For the last 5-6 years, I LOVED this time of year, not just because May is the busiest month of the year for us, but because it always felt like I was standing on the edge of a cliff ready to jump into vacation. The excitement of relaxation and freedom was almost too much for my stomach to bear.
Quitting my job to be home with my kids was the best decision we could have made...for us. Raising very small children and working 10 hours a day was more than I could personally handle. So while I looked forward to sending the children to school/preschool in the mornings so that I could have time for myself to grocery shop in peace, get a pedicure, or just clean the house, my favorite time was always SWEET SUMMER!
We would sleep in until 8, which is late for us, and a couple days a week, I would go to zumba while the kids played kickball in the Kids Club. We would go to the library to read books for the reading club, rent dvd's, go swimming, make crafts, do science experiments, run through the sprinklers, take afternoon naps, bake cookies, go to the museum, see concerts, go to the zoo, build blanket forts, pop popcorn, paint, sing, you name it, we did it.

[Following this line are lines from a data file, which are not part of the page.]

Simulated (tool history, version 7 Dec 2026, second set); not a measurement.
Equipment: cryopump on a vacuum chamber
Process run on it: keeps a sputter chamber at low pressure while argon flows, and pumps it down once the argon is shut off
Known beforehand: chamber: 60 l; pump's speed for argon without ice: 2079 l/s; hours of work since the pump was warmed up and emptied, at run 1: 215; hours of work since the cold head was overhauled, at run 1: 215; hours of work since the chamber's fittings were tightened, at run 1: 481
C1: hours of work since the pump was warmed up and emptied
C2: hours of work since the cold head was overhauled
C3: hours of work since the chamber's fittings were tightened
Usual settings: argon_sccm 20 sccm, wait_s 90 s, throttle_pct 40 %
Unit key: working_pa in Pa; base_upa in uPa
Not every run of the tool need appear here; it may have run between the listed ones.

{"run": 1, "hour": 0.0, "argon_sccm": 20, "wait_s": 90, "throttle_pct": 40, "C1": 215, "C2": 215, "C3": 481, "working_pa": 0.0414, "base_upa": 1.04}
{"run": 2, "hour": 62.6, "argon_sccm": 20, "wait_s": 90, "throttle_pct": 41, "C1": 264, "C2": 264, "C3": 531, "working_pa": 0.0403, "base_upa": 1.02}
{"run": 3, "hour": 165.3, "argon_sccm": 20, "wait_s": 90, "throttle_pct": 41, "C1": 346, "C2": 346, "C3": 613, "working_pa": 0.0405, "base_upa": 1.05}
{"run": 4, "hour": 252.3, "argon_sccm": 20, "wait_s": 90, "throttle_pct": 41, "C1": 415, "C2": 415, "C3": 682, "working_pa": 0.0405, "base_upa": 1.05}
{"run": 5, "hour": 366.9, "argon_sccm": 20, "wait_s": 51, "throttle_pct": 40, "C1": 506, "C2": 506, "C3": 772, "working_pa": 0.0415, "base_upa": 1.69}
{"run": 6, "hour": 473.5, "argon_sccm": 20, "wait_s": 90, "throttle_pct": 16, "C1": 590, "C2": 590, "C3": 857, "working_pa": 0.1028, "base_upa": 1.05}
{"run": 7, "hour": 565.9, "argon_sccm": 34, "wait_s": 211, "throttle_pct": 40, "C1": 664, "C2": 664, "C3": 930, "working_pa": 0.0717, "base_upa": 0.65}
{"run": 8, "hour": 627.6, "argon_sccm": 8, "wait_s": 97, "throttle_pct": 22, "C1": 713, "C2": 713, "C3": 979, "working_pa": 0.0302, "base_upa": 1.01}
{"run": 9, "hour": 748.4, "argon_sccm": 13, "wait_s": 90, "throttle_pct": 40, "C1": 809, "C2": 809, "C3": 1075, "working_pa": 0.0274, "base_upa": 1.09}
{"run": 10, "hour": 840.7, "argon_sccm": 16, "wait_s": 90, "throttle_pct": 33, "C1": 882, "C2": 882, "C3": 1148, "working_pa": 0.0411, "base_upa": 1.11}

So this year, it comes to my attention, that not only are my kids getting older and wanting to do less of those things that I thought were so fun, but I'm going to be back in school before they even get out for summer. School. Nursing school. My summers will never be the same, as next year, I graduate and will begin a new stage in my life as a nurse.
I'm not handling it well.
My emotions are all over the place. I'm feeling nostalgic. I'm feeling anxious. I'm feeling apprehensive. I'm feeling excited. I'm feeling like why did I go back to school? I had a great thing going here. I got the opportunity to spend all of my time with my kids and I really loved it. I'm not ready for it to be over. I have been blessed with a husband who works hard to enable me to make the choice to stay home. We have a home, cars, healthy children, family, and friends here. I have made my own schedule around whatever I needed to for the past 6 years. I've been able to have day dates with my husband when he was switching from days to graveyards and the boys were in school. We were able to take off for quick trips whenever Josh's schedule allowed and take the kids. I was able to be present for anything and everything that the kids had a school. If they were sick, I didn't have to bat an eye...I was home. If Caleb had a particularly rough night, I could come home and sleep after he went to school. That was a rarity, but it was an option available to me. It was a cushy job!
Don't get me wrong, it was difficult. There were days when I felt if I heard another fight, or door slam, or "MOM", or description of Pokemon, or had to clean up another spill, break, or mess that I would scream. But I was born to do that.
So enter nursing school. From what I have seen and experienced thus far, I enjoy it. When thinking back to what I wanted to BE, my first inclination was always a Registered Nurse. It looked like the most challenging and rewarding career to have. But am I ready? I LOVE being "just a Mom"! For real, I LOVE IT! But "just a Mom" is going to go by wayside soon as my boys get older and eventually move out of the house.
I need to be able to provide more financial support for the family. I need to have my own identity once they are gone. I need to have something for me, that makes me feel complete.
Will nursing become my passion? I sure hope so. I hope that once I get out of school I will fall madly in love with the art and science of nursing. Right now, all I see is that I would rather be planning a summer of activity for myself and my kids than reading Nursing Care of the Child for a quiz the first day of class next week.
Life is so short. Time is so precious. One more year of school is just the tiniest drop in my bucket of life. I just don't want to turn the faucet back on yet.